It kind of looks like Grant and I missed our deadline for the Bumpside Build-Off-and yes I'm not calling it the Bulletside Build-Off anymore. That's the first revision in my game plan, and I'll get to the second one in a couple of paragraphs.

No doubt by now if there was anyone who showed up to the Goodguys show held in Scottsdale, Arizona, last November 16-18 to check out Grant Peterson's '68 F-100 from Classic Trucks or my '72 F-100, they were in for a little bit of surprise. Or maybe not. After all, it seemed everyone but Grant and I thought that we had bitten off a pretty big chunk (check out the latest edition of Classic Trucks to see where Grant is on his build). Well the Scottsdale deadline has come and gone, but that doesn't mean the Bumpside Build-Off is over. On the contrary, we have both gathered a new full head of steam, and the race is still on!

And now to the second deviation in my game plan: True to our motto that at Custom Classic Trucks we make the mistakes so that our readers don't have to, my initial plan had a slightly flawed premise. I figured since Grant was building a slammed truck with an open budget I'd take the super low-buck road with my jacked-up gasser. Instead of buying exactly what I needed to get the job done properly, I tried to rework and reuse as many stock parts as possible to save money. When I got to the stage of trying to soup up the stock 302 truck heads, things went completely sideways and I lost a lot valuable time-not to mention money that I didn't need to spend.
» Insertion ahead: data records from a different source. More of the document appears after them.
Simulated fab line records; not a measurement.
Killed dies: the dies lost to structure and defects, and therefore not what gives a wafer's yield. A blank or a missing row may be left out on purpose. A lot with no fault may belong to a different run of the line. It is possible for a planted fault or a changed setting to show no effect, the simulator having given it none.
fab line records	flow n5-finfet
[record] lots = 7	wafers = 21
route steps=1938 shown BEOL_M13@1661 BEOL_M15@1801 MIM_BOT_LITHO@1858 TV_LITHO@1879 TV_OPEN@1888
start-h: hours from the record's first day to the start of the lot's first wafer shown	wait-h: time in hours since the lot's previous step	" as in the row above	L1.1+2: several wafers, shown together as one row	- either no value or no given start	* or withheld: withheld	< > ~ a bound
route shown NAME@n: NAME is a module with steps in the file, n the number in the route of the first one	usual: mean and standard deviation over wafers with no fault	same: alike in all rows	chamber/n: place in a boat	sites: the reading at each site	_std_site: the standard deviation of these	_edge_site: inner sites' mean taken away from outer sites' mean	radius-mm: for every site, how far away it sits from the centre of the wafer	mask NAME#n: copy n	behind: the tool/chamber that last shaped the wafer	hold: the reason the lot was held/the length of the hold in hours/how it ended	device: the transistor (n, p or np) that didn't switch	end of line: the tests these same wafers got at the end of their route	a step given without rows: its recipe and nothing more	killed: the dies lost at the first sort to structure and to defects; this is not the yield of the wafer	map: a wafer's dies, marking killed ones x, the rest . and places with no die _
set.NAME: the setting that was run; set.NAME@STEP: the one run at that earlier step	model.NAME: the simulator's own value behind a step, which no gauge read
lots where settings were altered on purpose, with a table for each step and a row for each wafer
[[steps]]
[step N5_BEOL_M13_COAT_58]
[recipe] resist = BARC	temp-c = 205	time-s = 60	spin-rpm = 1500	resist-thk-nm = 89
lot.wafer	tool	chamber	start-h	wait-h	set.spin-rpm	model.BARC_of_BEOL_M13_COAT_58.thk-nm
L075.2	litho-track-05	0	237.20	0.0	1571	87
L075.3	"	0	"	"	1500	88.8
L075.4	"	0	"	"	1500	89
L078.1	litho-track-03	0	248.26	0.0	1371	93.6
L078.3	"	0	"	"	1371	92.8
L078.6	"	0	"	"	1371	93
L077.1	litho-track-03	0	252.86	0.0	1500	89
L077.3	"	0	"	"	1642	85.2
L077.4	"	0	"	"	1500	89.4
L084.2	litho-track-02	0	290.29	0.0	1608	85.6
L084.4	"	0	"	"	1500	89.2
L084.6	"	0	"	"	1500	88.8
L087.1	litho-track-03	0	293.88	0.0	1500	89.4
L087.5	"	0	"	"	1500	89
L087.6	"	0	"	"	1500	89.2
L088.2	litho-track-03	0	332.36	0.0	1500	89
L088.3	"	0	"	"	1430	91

Before I get into discussing the RHS alloy heads we're featuring in this story, I'd like to reveal some of the problems that I ran into with the stock truck heads and why they ultimately had to be scrapped. It was a simple plan really. I called the folks at Lunati and explained that I was trying to extract as much horsepower as possible from the OE 302. It was decided that in addition to a mild Lunati camshaft to help pull the ponies out, a set of Lunati pushrods and roller tip rockers were in order. This is where the proverbial poop hit the fan. Everything would have been fine if the rocker arm studs in my stock heads had 3/8 fine threads at the top of their 3/8- inch shoulders, but this wasn't the case. The threads on my 302 truck heads choked down from a 3/8-inch shoulder to 5/16 inch.

I called my contact at Lunati and he thought I was crazy, or, at the very least, mistaken. I said, "No man, I know 5/16 fine threads when I see them. Do you have any 5/16-inch locknuts I can use to lash the roller tip rockers down?"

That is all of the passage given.